Be $\mathbb{R}$ with Sorgenfrey's topology where the basis elements are of the form $[a,b)$. If $A\subseteq\mathbb R$ is compact, then $A$ is countable.
I tried to find a set $A$ not countable which has a cover that can not be reduced to a finite one, but I could not find it. Is it possible to do it another way?
A simple example: $[0,1]$ is not compact in the Sorgenfrey topology because the open cover $U_n = [0, 1-\frac{1}{n}), n \ge 2$ together with $[1,2)$ is an open cover of $[0,1]$ that has no finite subcover: suppose it had: let $k$ be the largest of the $n$ used in the first type of open set; then $1-\frac{1}{k+1}$ is not covered by any of the sets in the cover (as all right hand points of the $U_n$ in the cover are smaller by construction, and $[1,2)$ is only there to cover $1$).

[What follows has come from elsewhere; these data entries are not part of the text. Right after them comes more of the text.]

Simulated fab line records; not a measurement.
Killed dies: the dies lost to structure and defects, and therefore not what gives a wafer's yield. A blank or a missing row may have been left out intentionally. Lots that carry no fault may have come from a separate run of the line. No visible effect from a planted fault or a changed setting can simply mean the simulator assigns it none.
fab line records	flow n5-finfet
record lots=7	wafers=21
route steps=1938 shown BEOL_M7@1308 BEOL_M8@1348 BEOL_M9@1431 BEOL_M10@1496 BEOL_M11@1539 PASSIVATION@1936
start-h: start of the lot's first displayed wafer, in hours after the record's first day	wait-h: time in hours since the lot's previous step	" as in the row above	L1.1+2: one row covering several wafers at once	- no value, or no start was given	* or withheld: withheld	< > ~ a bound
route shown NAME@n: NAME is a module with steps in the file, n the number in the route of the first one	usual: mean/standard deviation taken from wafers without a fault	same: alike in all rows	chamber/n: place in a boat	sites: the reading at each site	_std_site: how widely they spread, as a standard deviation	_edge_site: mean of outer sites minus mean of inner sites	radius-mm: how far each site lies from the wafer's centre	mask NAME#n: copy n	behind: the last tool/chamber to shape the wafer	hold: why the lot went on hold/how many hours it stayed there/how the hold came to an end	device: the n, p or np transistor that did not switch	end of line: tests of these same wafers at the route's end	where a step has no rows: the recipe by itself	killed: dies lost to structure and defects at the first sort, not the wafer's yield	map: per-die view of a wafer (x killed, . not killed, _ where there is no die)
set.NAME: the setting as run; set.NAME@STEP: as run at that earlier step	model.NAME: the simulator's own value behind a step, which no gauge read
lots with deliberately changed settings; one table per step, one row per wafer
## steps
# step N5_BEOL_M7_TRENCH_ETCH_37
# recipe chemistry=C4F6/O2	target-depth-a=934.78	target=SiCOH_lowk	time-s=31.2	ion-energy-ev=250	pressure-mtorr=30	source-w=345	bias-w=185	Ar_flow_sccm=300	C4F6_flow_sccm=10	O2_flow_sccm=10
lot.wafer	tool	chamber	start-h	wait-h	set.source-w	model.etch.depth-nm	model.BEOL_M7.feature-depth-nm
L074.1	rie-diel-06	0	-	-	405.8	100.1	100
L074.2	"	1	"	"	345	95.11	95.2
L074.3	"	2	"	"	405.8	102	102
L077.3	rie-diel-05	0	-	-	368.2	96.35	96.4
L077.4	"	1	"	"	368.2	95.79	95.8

HINT: This answer shows that if $A$ is uncountable, there is an uncountable $A_0\subseteq A$ such that if $V$ is an open interval in $\Bbb R$, then either $V\cap A_0=\varnothing$, or $V\cap A_0$ is uncountable. Suppose that for each $a\in A_0$ there is an $x_a<a$ such that $(x_a,a)\cap A_0=\varnothing$. Then $\{(x_a,a):a\in A_0\}$ is an uncountable collection of pairwise disjoint non-empty open intervals in $\Bbb R$, which is impossible: each of these intervals must contain a distinct rational number, but there are only countably many rational numbers. Thus, there must be an $a_0\in A_0$ such that $(x,a_0)\cap A_0$ is uncountable for each $x<a_0$. Now consider the open cover
$$\{(\leftarrow,x):x<a_0\}\cup\{[a_0,\to)\}$$
of $A$.
Hint. A set $A\subseteq\mathbb R$ is compact in the Sorgenfrey topology if and only if it satisfies the two conditions:
(1) $A$ is compact in the usual topology of $\mathbb R$;
(2) $A$ is a reverse well-ordered set, i.e., every nonempty subset of $A$ has a greatest element.
Any set $A\subseteq\mathbb R$ satisfying (2) is countable.